Originally published by cafebabel here.
The Maginot line is crumbling. Last year, Spain tightened its defences at Mellila, on Morocco’s Mediterranean coast. In October 2005, six Africans were shot trying to scale the six metre high fence separating them from Europe. Undeterred, the immigrants simply shifted targets - in August 2006 alone, 6,000 people arrived in the Canary Islands.
Earlier in the year, European and African countries discussed immigration in a unique conference in Rabat. Europe continued to construct an iron wall around itself. Attempts to tackle the problem at its base included an €18 billion development money promise. This offer pales before the amount of money sent home in remittances, which forms the second most important income source for many countries in the south.
Given the continuing massive disparities in wealth between Europe and Africa, immigration is unlikely to stop anytime soon. The answer? Legalise it.
Capital times
The free-market right is one of the most prominent groups in favour of opening up frontiers. They note the bitter irony of capital moving with ever increasing freedom through our world, whilst circumscribed labour is organised by inefficient government quotas. Immigration fills Europe’s need for a labour force. Commentators such as Nigel Harris highlight the advantages of allowing companies to hire people without work permit restrictions, from wherever they want in the world.

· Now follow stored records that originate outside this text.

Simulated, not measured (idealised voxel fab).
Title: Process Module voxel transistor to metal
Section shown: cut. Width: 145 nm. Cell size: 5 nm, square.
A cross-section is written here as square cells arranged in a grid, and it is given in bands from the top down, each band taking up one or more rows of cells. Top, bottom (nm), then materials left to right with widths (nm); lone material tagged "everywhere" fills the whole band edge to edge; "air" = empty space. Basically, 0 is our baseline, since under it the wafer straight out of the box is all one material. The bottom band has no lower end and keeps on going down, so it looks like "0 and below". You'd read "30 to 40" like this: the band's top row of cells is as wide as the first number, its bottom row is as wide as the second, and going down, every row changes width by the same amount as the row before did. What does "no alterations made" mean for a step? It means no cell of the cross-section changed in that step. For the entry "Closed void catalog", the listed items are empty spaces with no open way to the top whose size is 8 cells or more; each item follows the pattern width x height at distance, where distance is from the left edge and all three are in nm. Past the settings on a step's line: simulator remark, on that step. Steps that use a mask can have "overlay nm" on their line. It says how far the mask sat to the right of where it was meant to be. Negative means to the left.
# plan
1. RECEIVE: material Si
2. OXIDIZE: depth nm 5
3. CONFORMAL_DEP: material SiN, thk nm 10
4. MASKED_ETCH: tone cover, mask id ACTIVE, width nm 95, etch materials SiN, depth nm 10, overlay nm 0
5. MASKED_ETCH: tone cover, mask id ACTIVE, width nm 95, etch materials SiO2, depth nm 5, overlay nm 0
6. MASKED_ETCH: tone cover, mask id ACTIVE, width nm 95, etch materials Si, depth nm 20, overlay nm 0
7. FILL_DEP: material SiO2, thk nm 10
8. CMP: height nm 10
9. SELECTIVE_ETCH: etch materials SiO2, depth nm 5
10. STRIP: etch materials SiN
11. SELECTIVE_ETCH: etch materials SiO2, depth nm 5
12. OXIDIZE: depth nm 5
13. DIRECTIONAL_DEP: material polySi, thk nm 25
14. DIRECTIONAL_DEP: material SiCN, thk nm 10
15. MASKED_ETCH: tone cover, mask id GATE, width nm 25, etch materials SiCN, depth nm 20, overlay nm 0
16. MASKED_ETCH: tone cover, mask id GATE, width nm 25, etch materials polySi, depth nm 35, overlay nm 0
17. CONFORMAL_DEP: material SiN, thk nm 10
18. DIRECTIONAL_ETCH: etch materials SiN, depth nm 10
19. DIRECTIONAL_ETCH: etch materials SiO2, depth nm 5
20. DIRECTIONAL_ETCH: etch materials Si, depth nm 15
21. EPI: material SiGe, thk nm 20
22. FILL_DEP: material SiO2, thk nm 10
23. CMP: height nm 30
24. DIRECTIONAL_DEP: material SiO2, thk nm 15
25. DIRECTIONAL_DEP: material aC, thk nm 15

Such proposals may seem like a further extension of the dominion of the market, but they are essentially a vanguard action. They preserve existing notions of citizenship, and immigration follows the model of the German guest worker, or Gastarbeiter.
These proposals privilege capital’s need for labour. They do not address the humanitarian problems of immigration. As Max Frisch noted of the Turkish gastarbeiters: ‘We called for a workforce, but we got humans.’
Remove boundaries, respect lives
If workers are here without political rights, what will happen to the children of these workers, and what will happen to those who decide to stay on?
The political left are critical of the other part of the open borders movement. The Italian political scientist Raffaele Marchetti argues that we should consider the universal right to free movement. Why should Europeans be allowed to holiday wherever they want while Africans cannot even come to Europe to work?
Legitimate entry stops people trafficking and the attendant loss of life and human rights violations. The financial cost of maintaining Fortress Europe is saved; a recent International Organisation of Migration report shows that five OECD countries spent two-thirds as much on border controls as they did in official development assistance.
Europe currently has a terrible system of asylum. The Refugee Council tirelessly chronicles the English government’s violation of its international obligations under the 1951 UN Refugee Convention. If we had open borders then the category asylum seeker would no longer be necessary. Then the distinction between political asylum seeker and economic immigrant, asMichael Dummett points out, removes the political dimension from poverty. Those who risk their lives to cross into Europe to find a means of sustaining themselves, are not equivalent to professors who move from France to Germany for a pay rise.
However, we can’t diminish the rights of refugees. It is also faulty logic to suggest simply abandoning the asylum system.
Too much, too soon?
Even the most extreme open border advocates acknowledge that the absolute right to movement has to be balanced with the rights of those in both the destination and original countries. Marchetti argues for people moving on demand (as the right does), and being given full social rights in their host country (as the right does not). She also advocates avoiding the brain drain by forcing people to return occasionally. But without changing the economic exploitation of African countries, there is little even the most talented circulating brains could change.
The wave of elitism present in many open border arguments is indicated by the strange unholy alliance between the free market right and the left that has formed around it. Consider how the right of movement is balanced with the rights of those in the host countries. For example, recent Polish immigration to the UK showed the poor suffering a depression on real wages. The argument goes that the rich got cheap workers for their factories and cheap nannies for their children. This critique is in part correct. Governments, influenced by the business lobby, do not implement labour law strictly enough.
‘Open borders’ can transform the idea of what it means to be a citizen. Nation states are predicated on an us: them divide. In a world of increasing movement, these divides are becoming unsustainable. The open borders debate has at least begun the argument over what should replace them.